PARIS -- High inflation, the bugbear of the 1970s and '80s, is ancient history, and the world has actually entered a period of long-term disinflation.
A number of international economists are advancing this view. They say Western governments that persist in regarding inflation as the main enemy to sustained recovery are living in the past.
U.S. Federal Reserve Chairman Alan Greenspan suggested Wednesday that short-term interest rates may have to be raised again to stem inflation because America's economy has continued to grow faster than expected.
On the same day, the British government boosted its interest rates by half a percentage point against what it claimed was mounting pressure on prices from accelerating expansion.
France, Germany and several other European Union countries have warned they might start to raise rates again to keep a grip on inflation despite the fact none of them has so far experienced more than a modest and extremely uneven recovery from the slump.
In the United States, Sen. Connie Mack, R-Fla., soon to become chairman of the influential Joint Economic Committee of Congress, went so far last week as to call for a law requiring the Federal Reserve to make fighting inflation its first priority. Now, the emphasis is supposed to be on policies promoting full employment.

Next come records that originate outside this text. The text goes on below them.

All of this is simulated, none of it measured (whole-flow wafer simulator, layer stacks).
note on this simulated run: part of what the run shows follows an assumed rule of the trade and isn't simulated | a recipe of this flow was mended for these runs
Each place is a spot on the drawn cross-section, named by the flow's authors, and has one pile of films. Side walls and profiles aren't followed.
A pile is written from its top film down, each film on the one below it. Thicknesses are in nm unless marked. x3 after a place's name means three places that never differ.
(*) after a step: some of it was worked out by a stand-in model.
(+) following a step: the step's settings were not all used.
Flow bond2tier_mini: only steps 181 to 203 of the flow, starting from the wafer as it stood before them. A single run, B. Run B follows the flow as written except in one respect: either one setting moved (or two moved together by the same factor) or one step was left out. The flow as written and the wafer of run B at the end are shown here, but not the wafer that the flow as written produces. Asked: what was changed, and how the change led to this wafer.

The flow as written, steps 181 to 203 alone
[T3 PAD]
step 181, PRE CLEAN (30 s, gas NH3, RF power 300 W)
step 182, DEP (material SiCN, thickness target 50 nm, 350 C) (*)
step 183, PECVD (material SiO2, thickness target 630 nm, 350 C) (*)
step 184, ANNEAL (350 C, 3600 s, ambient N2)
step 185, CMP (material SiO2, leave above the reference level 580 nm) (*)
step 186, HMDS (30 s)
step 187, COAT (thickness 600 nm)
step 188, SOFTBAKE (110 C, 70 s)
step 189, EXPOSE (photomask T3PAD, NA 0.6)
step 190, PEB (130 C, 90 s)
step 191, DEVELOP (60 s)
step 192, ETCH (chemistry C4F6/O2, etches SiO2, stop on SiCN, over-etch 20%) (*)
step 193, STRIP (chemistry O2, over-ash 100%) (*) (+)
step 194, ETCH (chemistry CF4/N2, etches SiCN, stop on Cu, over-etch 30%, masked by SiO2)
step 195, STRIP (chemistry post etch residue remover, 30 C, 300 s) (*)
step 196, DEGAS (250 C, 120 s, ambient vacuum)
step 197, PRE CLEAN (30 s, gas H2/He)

But the European experts who downplay any danger of surging inflation say the stress on holding it down is likely to prove unnecessary because of new factors that are changing the whole nature of the global economy.
"Like the French generals at the outset of World War II, most governments and central bankers are one war behind," says French economist Rene Laurier. "They are fighting the wrong enemy."
Having failed to foresee the havoc that double-digit inflation would sow in the '70s and '80s, government officials have now become "obsessed by an inflationary threat that they see around every corner, but which in reality is largely imaginary," Mr. Laurier adds.
In a new book, he predicts that rising productivity and continuing, relatively high unemployment in most advanced industrial countries are setting the scene for a prolonged period of stable, even falling prices.
"We may well be entering an age of unchanging prices similar to the period from the end of the Napoleonic wars in the early 19th century to the start of the World War I in 1914 and for some of the same reasons: competition from newly industrialized countries and the existence of a large reserve of available labor," he asserts.